Comment 10 for bug 1638695

Revision history for this message
Jorge Niedbalski (niedbalski) wrote :

Hello,

I have been working to track down the origin of the performance penalty exposed by this bug.

All the tests that I am performing are made on top of a locally compiled version of python 2.7.12 (from upstream sources, not applying any ubuntu patch on it)
built with different versions of GCC, 5.3.1 (current) and 4.8.0 both coming from the Ubuntu archives.

I can see important performance differences as I mentioned on my previous comments (check the full comparisons stats) just by
switching the GCC version. I decided to focus my investigation on the pickle module, since it seems to be the most affected one being
approximately 1.17x slower between the different gcc versions.

Due to the amount of changes introduced between 4.8.0 and 5.3.1 I decided to not persue the approach
of doing a bisection of the changes for identifying an offending commit yet, until we can identify which optimization or change
at compile time is causing the regression and focus our investigation on that specific area.

My understanding is that the performance penalty caused by the compiler might be related
to 2 factors, a important change on the linked libc or a optimization made by the compiler in the resulting object.

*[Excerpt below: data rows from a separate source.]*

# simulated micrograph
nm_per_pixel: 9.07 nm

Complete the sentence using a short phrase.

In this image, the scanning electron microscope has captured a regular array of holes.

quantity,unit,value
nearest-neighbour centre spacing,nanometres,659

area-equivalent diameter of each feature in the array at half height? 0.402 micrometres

Since the resulting objects are linked against the same glibc version 2.23, I will not consider that factor as part of the analysis,
instead I will focus on analyzing the performance of the resulting objects generated by the compiler.

For following this approach I ran the pyperformance suite and used a valgrind session excluding all the modules with the exception of the pickle module,
using the default supressions to avoid missing any reference in the python runtime with the following arguments:

valgrind --tool=callgrind --instr-atstart=no --trace-children=yes venv/cpython2.7-6ed9b6df9cd4/bin/python -m performance run --python /usr/local/bin/python2.7 -b pickle --inside-venv

I did run this process multiple times with both GCC 4.8.0 and 5.3.1 to produce a large set of callgrind files to analyze , those callgrind files contains the full tree of execution
including all the relocations, jumps, calls to the libc and the python runtime itself and of course time spent per function and the amount of calls made to it.

I cleaned out all the resulting callgrind files removing the files smaller than 100k and the ones that were not loading the cPickle
extension (https://pastebin.canonical.com/175951/).

Over that set of files I executed callgrind_annotate to generate the stats per function ordered by the exclusive cost of function,
Then with this script (http://paste.ubuntu.com/23795048/
) I added all the costs per function per GCC version (4.8 and 5.3.1) and then I calculated the variance in cost between them.

The resulting file contains a tuple with the following format:

function name - gcc 4.8 cost - gcc 5.3.1 cost - variance in percent

As an example:

/home/ubuntu/python/cpython/Objects/tupleobject.c:tupleiter_dealloc 258068.000000 445009.000000 (variance: 0.724387)
/home/ubuntu/python/cpython/Objects/object.c:try_3way_compare 984860.000000 1676351.000000 (variance: 0.702121)
/home/ubuntu/python/cpython/Python/marshal.c:r_object 183524.000000 27742.000000 (variance: -0.848837)

The full results can be located here sorted by variance in descending order http://paste.ubuntu.com/23795023/

Now that we have these results we can move forward comparing the generated code for the functions with bigger variance
and track which optimization done by GCC might be altering the resulting objects.

I will update this case after further investigation.